So far, I’ve focused on the importance of the:

  • Spiritual: Discern the will of the Father, helping those you coach to do the same
  • Relational: Value the other person
  • Personal: Embrace your unique contribution
  • Interpersonal: You can’t want something for someone else more than they want it for themselves
  • Inspirational: Help people tap into their creativity
  • Intellectual: Challenge for clarity

This week I shift focus to the analytic aspects of coaching.

Lesson #7 – Analyze to Energize

We have a saying around my home – “exercise to energize”. I’ve modified that saying slightly to apply to coaching: analyze to energize. Help the person you are coaching thoroughly understand the problem until they see the path forward.
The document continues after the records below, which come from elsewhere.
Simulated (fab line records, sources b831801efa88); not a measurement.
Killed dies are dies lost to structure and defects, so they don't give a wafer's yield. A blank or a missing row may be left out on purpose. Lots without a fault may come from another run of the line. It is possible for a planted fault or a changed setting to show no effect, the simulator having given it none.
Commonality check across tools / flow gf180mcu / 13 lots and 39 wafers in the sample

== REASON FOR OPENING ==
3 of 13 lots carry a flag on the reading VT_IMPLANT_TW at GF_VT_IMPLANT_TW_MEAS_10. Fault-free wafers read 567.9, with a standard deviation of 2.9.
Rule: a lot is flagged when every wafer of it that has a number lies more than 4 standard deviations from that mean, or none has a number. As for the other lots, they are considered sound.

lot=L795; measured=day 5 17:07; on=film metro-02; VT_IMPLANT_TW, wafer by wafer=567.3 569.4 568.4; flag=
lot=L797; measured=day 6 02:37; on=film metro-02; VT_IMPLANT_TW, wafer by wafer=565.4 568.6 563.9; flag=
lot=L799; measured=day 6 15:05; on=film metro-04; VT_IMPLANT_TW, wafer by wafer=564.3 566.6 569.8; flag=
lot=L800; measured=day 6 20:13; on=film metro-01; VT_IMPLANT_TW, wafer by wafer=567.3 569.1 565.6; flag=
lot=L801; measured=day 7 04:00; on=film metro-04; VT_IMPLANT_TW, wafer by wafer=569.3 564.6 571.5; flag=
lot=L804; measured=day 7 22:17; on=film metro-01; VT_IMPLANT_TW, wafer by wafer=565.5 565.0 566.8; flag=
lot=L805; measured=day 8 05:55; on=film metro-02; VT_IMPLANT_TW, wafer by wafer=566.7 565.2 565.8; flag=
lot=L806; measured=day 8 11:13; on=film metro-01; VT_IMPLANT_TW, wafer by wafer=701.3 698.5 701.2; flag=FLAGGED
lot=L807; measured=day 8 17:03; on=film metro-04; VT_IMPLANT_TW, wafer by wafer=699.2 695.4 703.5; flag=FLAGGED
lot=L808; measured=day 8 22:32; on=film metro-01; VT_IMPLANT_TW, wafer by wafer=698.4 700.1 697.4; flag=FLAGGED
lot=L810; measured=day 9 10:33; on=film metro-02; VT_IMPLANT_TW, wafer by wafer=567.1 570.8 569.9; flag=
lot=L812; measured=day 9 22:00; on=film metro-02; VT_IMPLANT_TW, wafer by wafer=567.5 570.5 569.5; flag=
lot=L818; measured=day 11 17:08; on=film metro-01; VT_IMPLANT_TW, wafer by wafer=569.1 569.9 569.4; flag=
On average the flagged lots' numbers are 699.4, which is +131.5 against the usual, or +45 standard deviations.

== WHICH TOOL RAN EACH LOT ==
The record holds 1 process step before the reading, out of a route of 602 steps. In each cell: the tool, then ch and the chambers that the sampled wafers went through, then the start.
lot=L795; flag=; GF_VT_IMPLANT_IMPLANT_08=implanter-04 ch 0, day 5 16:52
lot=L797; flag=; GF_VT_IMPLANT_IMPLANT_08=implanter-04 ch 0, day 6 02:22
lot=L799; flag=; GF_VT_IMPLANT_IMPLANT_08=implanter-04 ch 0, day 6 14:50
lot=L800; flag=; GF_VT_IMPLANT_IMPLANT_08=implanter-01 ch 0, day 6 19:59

How many times have you been working with a disciplemaker, and through asking powerful questions to reflect; the answer has mysteriously come to the forefront of their minds. I believe that happens more often than not when we are true to the coaching process. The results can be transformational.

Over the last 30 years a large part of my work has been in training and developing missional leaders in coaching. Most leaders who have been coaching for a while have done an adequate job using their intuition. Intuition can take a leader pretty far. But to move from good to great, helping to empowering, or effective to strategic requires three key components:

  • Comprehensive coaching process
    • Answers the questions – “What do I need to do every time I engage in a coaching conversation?”
  • Mastery of the key coaching skills
    • Answers the questions – “What skills do I need to develop to engage in a coaching conversation?”
  • Principle-based framework 
    • Answers the questions – “What topics will I coach leaders on to cultivate disciplemaking movements?”

By this I mean, if you are coaching a leader to refine their disciplemaking process, church planting process or leadership pipeline – you have a framework that you use to help the leader assess their process. You may not be fully aware that you have one, but you are consciously or subconsciously operating from your experience. Or the leader you are coaching may have that process already in hand through the network they participate in. In either case, it is imperative that the framework you use to formulate questions is built on principles. Why is this so? If your process is linked tightly to a particular model you will discover limitations. Especially when you work across denominations, cultures or with diverse leaders.

For instance, I have been working with a disciplemaker in Southeast Asia. Over the last five years he has collaborated with a network of missionaries who have catalyzed a disciplemaking movement. To-date, about 400 Discovery Bible Studies have been birthed, with some groups reproducing to the third and fourth generation. In addition, two new church plants have been birthed from their efforts.

If I came in with a western model of disciplemaking I could do more harm than good. However, if the disciplemaking process is based on principles, then the questions I ask will come from a more global understanding of disciplemaking and not direct the leader down a path that will lead them to a distinctly western model.

This leader has seen the necessity of coaching in a disciplemaking movement. The reason why many movements stall-out in the first generation it due to the leader’s inability to release the need to control the outcome. Once again, when a principle-based approach is taken – the fruit tends to be healthier. The leader will posture himself/herself in the role of catalyst which results in reproduction into the second, third and fourth generation.

The framework I use is called the Leadership Multiplication Pathway Storyboard. When you take a closer look, you see four phases of development, each with it’s own storyboard:

  1. Character – Missional Discipleship 
  2. Calling – Focused Ministry 
  3. Competency – Effective Leadership 
  4. Culture – Continuous Multiplication 

You can read more about the system by clicking here and downloading the article at the bottom of the page.

The storyboard is simply a tool. It is the technical side of coaching. The relational side is you, and what you bring to the equation.

Here are five principle-focused questions to coach a disciplemaking movement leader:

  1. What is a disciple?
  2. Describe your disciplemaking process?
  3. What is missing in your process?
  4. What do you need to change?
  5. What it your next step?

Whatever framework you use, it is important to understand the nuances, strengths and limitations of the process you use. The strength of the storyboards are the principles they are based upon. This allows for diverse applications regardless of model of ministry, contextual issues or leadership approaches.